Our taxi driver resembled Michael Douglas from the film "Falling Down" - he was definitely a man on the edge of imploding or on the brink of a nervous breakdown, attired in a white crumpled shirt with fraying cuffs, a loosely fitting tie and greying hair at the temples. When we handed him our prepaid ticket, he threw his hands up in disgust, slammed the driver's door shut with such force that whole taxi shook, threw our backpacks into the boot and stormed off like a toddler in tantrum meltdown.
We weren't sure what to do at this point as we had already paid and he had now taken our ticket. We got into the taxi, completely bemused, while I checked his identification and photo plastered on the window. We surmised that the historical centre was an unpopular fare and hoped that he would return to the taxi in a better mood. "Can we get a different taxi as he's a scary man?" requested Thomas. We were thinking about what we should do next when he returned, got into the driver's seat without a word, started the engine and agitatedly ran his hand through his hair. He slammed his foot onto the accelerator, the tires screaming in protest as we lurched forward over a speed bump to join gridlocked traffic. This was when I realised that yet again there were no seatbelts in the front or rear.
It was 2.4 miles to the Zocalo, most of it spent bumper to bumper, apart from odd bursts of speed which normally followed a dangerous manoeuvre that Fast and Furious Vin Diesel might have attempted. Our kamikazi driver decided to turn into onward traffic, edge through junctions with red traffic lights while other vehicles ploughed into us and overtake into lanes that didn't exist and relied on other traffic giving way. "I'm frightened', admitted Thomas, "why don't we get out of the taxi?" Good question, but when I glanced at the street we were stuck in, it was lined with shoe shine stands intersperced with coloured umbrellas under which were ladies in mini lycra skirts, stockings, suspenders and teetering on high heel platform shoes. "I don't think this is the best neighbourhood" was my reply and I couldn't have told you where we were either as I'd lost track of street names.
After enduring over one and half hours of erratic driving and horrendous traffic jams to cover 2.4 miles, we finally made it to the third largest city square in the world 'Plaza de la Constitution', where we screeched to a halt and our backpacks were unceremoniously dumped in the road without a road and our taxi driver roared away. I breathed a huge sigh of relief.

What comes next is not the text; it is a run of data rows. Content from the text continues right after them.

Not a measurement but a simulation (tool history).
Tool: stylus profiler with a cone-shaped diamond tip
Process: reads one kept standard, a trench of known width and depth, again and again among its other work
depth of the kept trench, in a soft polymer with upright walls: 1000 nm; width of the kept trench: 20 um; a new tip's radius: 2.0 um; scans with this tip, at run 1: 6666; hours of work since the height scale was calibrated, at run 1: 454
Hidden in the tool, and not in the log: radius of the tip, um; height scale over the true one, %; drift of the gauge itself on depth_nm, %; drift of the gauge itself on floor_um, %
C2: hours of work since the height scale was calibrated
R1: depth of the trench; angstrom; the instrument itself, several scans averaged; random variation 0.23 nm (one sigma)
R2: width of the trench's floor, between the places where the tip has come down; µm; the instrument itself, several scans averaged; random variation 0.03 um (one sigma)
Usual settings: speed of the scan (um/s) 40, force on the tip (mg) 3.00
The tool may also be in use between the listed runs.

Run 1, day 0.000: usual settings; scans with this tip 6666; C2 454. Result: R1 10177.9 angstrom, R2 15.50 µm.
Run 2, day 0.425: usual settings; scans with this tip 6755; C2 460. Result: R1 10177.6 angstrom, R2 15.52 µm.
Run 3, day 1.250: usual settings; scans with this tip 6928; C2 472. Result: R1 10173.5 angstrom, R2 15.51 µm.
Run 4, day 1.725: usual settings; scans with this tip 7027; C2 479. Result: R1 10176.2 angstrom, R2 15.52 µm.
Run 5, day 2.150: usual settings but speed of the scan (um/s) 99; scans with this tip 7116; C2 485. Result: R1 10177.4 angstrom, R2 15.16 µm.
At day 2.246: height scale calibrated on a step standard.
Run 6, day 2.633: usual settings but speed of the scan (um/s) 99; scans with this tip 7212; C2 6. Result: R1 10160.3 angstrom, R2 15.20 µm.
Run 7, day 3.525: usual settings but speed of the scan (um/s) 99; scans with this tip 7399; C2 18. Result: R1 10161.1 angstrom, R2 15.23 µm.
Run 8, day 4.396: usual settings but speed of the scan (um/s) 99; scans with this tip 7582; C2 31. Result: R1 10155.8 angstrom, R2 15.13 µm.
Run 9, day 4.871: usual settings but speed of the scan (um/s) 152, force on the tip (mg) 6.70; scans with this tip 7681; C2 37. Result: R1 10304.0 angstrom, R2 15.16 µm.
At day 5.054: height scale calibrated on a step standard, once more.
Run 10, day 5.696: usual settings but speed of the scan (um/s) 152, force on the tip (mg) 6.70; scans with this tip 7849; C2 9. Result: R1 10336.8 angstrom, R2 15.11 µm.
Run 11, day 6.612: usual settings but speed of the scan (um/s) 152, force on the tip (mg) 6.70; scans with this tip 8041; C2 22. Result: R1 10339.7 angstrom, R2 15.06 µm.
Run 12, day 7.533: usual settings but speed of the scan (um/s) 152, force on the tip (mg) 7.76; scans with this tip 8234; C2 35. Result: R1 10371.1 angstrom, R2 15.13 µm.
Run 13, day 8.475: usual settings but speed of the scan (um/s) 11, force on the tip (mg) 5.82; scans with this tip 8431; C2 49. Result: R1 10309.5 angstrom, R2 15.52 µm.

Our broom cupboard room in the hotel had bunk beds - a double on the lower level and single on the top. No one slept well as the bed springs were so noisy that whenever anyone moved in any of the beds, it woke everyone up (and that was with ear plugs jammed into my ears). All the hotels and hostels we tried were full so we made a decision to leave Mexico City behind early in the morning and head out to Zitacuaro, high up in the pine forests.